The smell tells: busy indoor parks district and school pool enhances air quality: difficulties maintaining properly balanced water chemistry at the Gurnee Park District and Warren Township High School District indoor swimming pools brought numerous problems over the years
Parks & Recreation, Nov, 2001 by Paul Monahan
The smell tells: busy indoor parks district and school pool enhances air quality: difficulties maintaining properly balanced water chemistry at the Gurnee Park District and Warren Township High School District indoor swimming pools brought numerous problems over the years. Swimmers complained about foul-smelling air and irritated eyes, skin and sinuses -- plus high corrosion rates from the chloramine-saturated air brought continuous maintenance headaches for building personnel. The adoption of a new system that automatically controls the rate and types of oxidation reactions in the pool water finally solved the facility's air quality problems. (Aquatics)(Cover Story)
Indoor aquatic facilities experiencing heavy bather loads seem to require constant attention to maintain high air and water quality. Such was the case in Gurnee, Illinois, where Warren Township building management for years battled foul-smelling air and cloudy water caused by the continual formation of undesirable chlorine by-products. To make matters worse, the 180,000-gallon pool's long hours of operation left little time to combat the problem. The installation of a new environmental process control system has finally brought sustained clean air for the first time since the facility opened in 1987.
Chronic Air and Water Quality Problems
The aquatic facility is located at the Warren Township O'Plaine Road campus for freshman and sophomores, and the 75 x 42 foot pool is shared with the nearby junior/senior campus and the Gurnee Parks District. The facility is open 16.5 hours each weekday, 11 hours on Saturdays and eight hours on Sundays. The Parks District schedules its aquatics functions around the school's physical education classes and swim team practices and meets. Due to its busy schedule, the pool's bather loads average several hundred persons per day during the school year, as well as during the summer.
Since the aquatic facility first opened its doors 14 years ago, facility management had received constant complaints about foul-smelling air, and swimmers often had difficulty breathing at the surface of the water. High chloramine levels (1 ppm) in the Warren Township pool were also resulting in cloudy pool water. In addition, the chloramine-laden air brought a highly corrosive environment, resulting in the formation of rust to the structural steel supports about the pool.
High levels of chloramine in pool water cause skin, eye, and respiratory irritation. In an indoor aquatic facility, the problem is compounded because chloramine vaporize in the air and remain in the confined area. In an effort to control Warren Township's high chloramine problem, facility management installed an expensive ozone system in 1995. The use of muratic acid was also replaced at that time with CO-2 for pH control.
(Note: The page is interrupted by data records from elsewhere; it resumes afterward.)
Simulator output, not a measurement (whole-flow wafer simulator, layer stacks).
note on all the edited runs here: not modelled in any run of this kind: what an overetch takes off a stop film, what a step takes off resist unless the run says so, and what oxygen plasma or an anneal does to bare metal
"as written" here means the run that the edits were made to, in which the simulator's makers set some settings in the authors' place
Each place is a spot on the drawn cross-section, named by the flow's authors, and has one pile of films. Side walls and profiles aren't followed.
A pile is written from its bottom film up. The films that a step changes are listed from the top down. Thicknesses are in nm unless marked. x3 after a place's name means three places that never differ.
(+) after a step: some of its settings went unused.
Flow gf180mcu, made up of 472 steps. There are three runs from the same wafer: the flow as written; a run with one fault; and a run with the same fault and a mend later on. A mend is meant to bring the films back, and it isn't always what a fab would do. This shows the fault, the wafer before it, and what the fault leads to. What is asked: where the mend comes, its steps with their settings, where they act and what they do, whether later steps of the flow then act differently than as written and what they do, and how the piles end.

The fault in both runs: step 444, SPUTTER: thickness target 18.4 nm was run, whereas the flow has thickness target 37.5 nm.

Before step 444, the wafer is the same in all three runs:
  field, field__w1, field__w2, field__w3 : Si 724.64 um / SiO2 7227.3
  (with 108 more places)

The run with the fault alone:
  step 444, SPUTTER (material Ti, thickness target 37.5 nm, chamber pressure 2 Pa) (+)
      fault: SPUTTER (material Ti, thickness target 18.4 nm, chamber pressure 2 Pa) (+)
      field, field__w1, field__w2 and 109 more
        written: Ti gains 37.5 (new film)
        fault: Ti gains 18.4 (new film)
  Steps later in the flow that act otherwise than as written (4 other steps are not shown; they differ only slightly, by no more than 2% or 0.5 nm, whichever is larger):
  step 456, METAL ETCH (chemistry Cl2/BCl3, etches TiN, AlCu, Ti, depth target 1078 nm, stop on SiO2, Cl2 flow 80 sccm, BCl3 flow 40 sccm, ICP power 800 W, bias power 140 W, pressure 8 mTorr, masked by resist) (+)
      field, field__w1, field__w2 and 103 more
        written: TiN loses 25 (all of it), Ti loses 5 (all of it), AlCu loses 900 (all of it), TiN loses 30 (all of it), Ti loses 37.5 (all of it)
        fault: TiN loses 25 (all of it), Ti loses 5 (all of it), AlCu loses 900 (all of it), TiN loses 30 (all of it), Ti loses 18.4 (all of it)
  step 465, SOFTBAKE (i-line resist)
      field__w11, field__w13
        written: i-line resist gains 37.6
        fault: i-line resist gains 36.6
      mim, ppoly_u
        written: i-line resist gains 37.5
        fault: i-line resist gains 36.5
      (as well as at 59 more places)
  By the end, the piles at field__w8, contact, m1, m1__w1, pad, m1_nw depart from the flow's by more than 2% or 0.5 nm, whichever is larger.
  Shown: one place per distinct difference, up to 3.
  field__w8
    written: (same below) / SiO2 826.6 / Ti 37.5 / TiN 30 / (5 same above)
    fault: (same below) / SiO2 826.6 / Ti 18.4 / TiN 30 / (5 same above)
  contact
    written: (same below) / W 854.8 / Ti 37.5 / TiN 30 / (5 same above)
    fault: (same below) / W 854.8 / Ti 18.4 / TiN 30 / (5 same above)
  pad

During the next five years, chloramine levels continued to run high, while air and water quality remained, poor despite numerous modifications and expansions to the ozone system. A final upgrade to the ozone system (expanding its ozone-generating capacity to the level where it would supposedly take care of a 1.5 million gallon pool) only brought a small measure of relief. Eventually, the manufacturer of the ozone system went out of business, leaving Warren Township with no way to service and repair the system.
All throughout this period, facility management also attempted to tackle the pool's water quality problem through superchlorination. This was performed every one to two weeks on Saturday or Sunday evenings, when the pool was closed for the longest periods during the week. As much as 40 gallons of sodium hypochlorite were added to the pool during these times in an effort to eliminate high chloramine levels.
During superchlorination procedures, all doors to the outside were opened and large fans blew fresh air over the top of the pool. Early the next morning following superchlorination, sodium thiosulfate was added to bring chlorine residuals down to a safe level before swimming activities began at 5:30 am. Despite these efforts, chloramine levels would quickly shoot back up and swimmers continued complaining about burning eyes and breathing difficulties.
A Solution
In early 2000, Warren Township pool facility management traveled to nearby Buffalo Grove High School to attend a demonstration of a new environmental process control system for indoor pools. The facility at Buffalo Grove is almost identical to the Warren Township High School facility. The chronic problems the facility had experienced with foul, chloramine-laden air were also similar.
After learning of the air quality problems experienced there over the years, attendees were amazed at the absence of "chlorine" odors inside the Buffalo Grove facility, and the exceptional clarity of the pool water. This positive change was attributed to an Environmental Control System (ECS) by Strantrol[R], manufactured by USFilter's Stranco Products, which was installed in May 1999. Based on this site visit, Warren Township decided to install the same system.